VT Halter launches second LNG con-ro for Crowley
Crowley Maritime Corp.’s second container/roll-on/roll-off (con-ro) ship powered by liquefied natural gas is in the water.
VT Halter Marine launched the 720-foot Taino earlier this month at its Pascagoula, Miss., shipyard. The U.S.-flagged vessel is scheduled to enter into service next year, not long after sister vessel El Coqui. Both ships will serve the Puerto Rico Jones Act trade.
El Coqui is undergoing final testing and will enter service in early 2018, according to Crowley.
Both vessels will have the capacity for 2,400 TEUs and up to 400 cars and vehicles in weather-tight decks. Depending on the configuration, the ship also can accommodate refrigerated containers and high-capacity units.
The Commitment-class ships are among the first LNG-fueled con-ros built anywhere in the world. Crowley said LNG eliminates sulfur oxide and particulate matter emissions while sharply reducing nitrogen oxide emissions. Carbon emissions from LNG also are lower than standard marine diesel.
Fuel for the new ships will come from a terminal that Crowley is developing in Jacksonville, Fla., with Eagle LNG Partners. Crowley said a European company is building twin 260-ton tanks at JaxPort’s Talleyrand Marine Terminal.
Foss, Metal Shark building Damen-designed vessels
Damen Shipyards’ push into the U.S. market continues to gain momentum. The company recently announced deals with Foss Maritime on tugboats and Metal Shark on a unique crew boat design.

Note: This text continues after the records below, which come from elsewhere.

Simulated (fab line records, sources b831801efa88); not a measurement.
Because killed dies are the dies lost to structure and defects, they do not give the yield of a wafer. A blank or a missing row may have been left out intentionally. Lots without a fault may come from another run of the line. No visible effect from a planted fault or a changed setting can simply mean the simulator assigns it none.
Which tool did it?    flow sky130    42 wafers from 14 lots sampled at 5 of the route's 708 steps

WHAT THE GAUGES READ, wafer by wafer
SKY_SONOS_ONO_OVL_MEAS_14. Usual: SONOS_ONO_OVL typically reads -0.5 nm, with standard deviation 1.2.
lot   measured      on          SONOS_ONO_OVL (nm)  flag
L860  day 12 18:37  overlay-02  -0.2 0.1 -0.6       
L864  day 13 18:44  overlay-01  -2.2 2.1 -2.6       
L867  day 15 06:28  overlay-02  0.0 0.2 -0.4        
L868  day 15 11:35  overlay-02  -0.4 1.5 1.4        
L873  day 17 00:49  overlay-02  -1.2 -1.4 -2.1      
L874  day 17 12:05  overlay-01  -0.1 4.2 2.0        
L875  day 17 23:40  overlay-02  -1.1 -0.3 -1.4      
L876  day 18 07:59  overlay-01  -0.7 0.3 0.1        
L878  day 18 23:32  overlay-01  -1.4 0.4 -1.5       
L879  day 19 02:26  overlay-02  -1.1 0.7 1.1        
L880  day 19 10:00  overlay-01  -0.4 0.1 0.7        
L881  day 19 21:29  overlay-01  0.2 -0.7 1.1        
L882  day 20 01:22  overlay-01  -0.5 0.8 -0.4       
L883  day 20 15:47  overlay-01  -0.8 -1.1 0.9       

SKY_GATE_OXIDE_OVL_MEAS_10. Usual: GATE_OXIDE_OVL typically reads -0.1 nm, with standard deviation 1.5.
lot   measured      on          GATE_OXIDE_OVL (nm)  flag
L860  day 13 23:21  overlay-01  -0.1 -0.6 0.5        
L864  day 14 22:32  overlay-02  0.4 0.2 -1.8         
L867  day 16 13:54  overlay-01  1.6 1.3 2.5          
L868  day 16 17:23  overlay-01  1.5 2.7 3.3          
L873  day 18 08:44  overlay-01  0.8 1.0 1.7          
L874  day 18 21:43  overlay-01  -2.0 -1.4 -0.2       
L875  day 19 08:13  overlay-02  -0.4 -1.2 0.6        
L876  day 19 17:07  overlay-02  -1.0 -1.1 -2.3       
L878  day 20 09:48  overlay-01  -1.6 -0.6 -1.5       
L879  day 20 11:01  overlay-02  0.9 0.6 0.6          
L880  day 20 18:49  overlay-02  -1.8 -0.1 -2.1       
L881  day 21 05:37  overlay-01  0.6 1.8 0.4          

The tugboat agreement calls for Foss to build and market the Damen ASD 2813 tugboat. Foss will build at least four in a series of up to 10 ship-assist tugs at its own shipyard in Rainier, Ore. Those initial four boats will be delivered in 2019.
Foss said it will upgrade its fleet with some vessels in the new series, while others will be available to other operators.
The Metal Shark agreement calls for the Louisiana shipyard to build the Damen FCS 7011 fast crew boat for American customers. The aluminum vessel incorporates Damen’s unique “Sea Axe” bow design as well as its ride control system. It can reach speeds of 40 knots and carry up to 150 people.
Eastern delivers massive ATB hopper dredge
Eastern Shipbuilding of Panama City, Fla., has delivered the first articulated tug-barge (ATB) hopper dredge built in the U.S.
The vessel built for Great Lakes Dredge & Dock Co. consists of the 15,442-hp tug Douglas B. Mackie and hopper dredge barge Ellis Island with its 14,788-cubic-yard capacity. The barge is the largest of its kind in the American fleet.
“This addition to our fleet represents a great milestone in Great Lakes’ history," said Lasse Petterson, chief executive officer for the Oak Brook, Ill.-based operator. "Ellis Island is capable of meeting the current and future U.S. Army Corps of Engineers’, state and U.S. ports’ deepening, coastal protection, coastal restoration and maintenance dredging infrastructure demands.
“Ellis Island’s haul capacity and dredging systems will yield more efficient and faster project execution,” he added.
The new ATB already has a job lined up. After departing Eastern, the vessel will transit to Mississippi for a coastal restoration project.
Washburn & Doughty building two hybrid tugs
Maine shipbuilder Washburn & Doughty has been awarded a contract to build two hybrid tugboats that will be the first of their kind in the U.S.
The two vessels for Houston-based Harbor Docking and Towing will feature a complete Caterpillar propulsion system that includes 3512E main engines, C18 generator sets, a C7.1 generator set, shaft lines and MTA 628 azimuth drives. Caterpillar also will supply booster motors, switchgear and other components.
“The hybrid propulsion system yields substantial maintenance cost savings, reduced fuel consumption, reduced emissions and a smaller DEF tank size,” Caterpillar said in a news release. DEF refers to the chemical added to engine exhaust aftertreatment systems to meet EPA Tier 4 standards.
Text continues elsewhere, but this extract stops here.